Minimum Alternate Tax: What is it? How does it Work?
The Indian government continually tries to increase its tax collection albeit without putting an unwarranted burden on the taxpayers.
The majority of the taxes paid by the people in India fall under either of the categories- indirect taxes and direct taxes. The Minimum Alternate Tax, commonly known by its abbreviation MAT, belongs to the former.
What is MAT?
MAT is an indirect tax levied under the Income Tax Act of India, 1961. As per section 115JB, every foreign and domestic company is required to pay MAT, a rule set up to prevent highly profitable businesses from dodging their tax liabilities.
A large number of companies in India try to evade taxes. For instance, many “zero tax companies” generate substantial revenues but end up paying a nil tax by applying deductions, exemptions and other kinds of loopholes in the system. So, MAT was created so that no company is able to completely evade their tax liability.
Features of MAT
The following are the two main features of MAT:
If a company is paying MAT instead of the standard income tax, then in case the tax paid is higher than the actual amount accrued, the extra amount is credited back to the company in the form of tax credit.
Let’s take an example of a company X. Say, it generated a profit of Rs. 10 lakh and declared a taxable income of Rs. 5 lakhs after making all the deductions.

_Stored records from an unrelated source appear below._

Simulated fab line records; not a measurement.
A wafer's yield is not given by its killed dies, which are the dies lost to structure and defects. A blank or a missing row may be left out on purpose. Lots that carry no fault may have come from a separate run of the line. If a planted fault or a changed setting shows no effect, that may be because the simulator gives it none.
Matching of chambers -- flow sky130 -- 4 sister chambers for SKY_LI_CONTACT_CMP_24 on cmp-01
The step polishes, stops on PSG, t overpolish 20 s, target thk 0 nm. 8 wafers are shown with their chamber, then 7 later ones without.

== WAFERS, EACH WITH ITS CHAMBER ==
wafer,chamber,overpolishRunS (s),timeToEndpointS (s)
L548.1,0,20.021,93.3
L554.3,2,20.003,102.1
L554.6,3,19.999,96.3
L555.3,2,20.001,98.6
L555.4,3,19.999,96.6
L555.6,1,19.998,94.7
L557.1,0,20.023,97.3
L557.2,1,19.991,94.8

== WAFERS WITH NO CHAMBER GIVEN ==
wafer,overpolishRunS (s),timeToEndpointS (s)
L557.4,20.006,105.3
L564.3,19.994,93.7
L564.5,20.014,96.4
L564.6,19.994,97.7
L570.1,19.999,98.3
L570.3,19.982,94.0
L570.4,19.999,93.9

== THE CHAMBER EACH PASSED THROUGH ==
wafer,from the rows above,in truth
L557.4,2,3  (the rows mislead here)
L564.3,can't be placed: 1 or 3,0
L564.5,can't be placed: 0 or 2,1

Now, the regular income tax in this situation would be 20% of Rs. 5 lakh, i.e. Rs. 1 lakh or Rs. 100,000
The MAT would be 18.5% of Rs. 10 lakh i.e. Rs. 185,000
Excess tax= Rs. 185,000- Rs. 100,000= Rs. 85,000
This excess amount will be credited to the company as Tax Credit.
Advance Payment of Tax
As per the Income Tax Act, if the tax liability of an individual is above Rs. 10,000 for a particular fiscal year, then they are required to pay their tax in advance. However, this is done in installments throughout the financial year.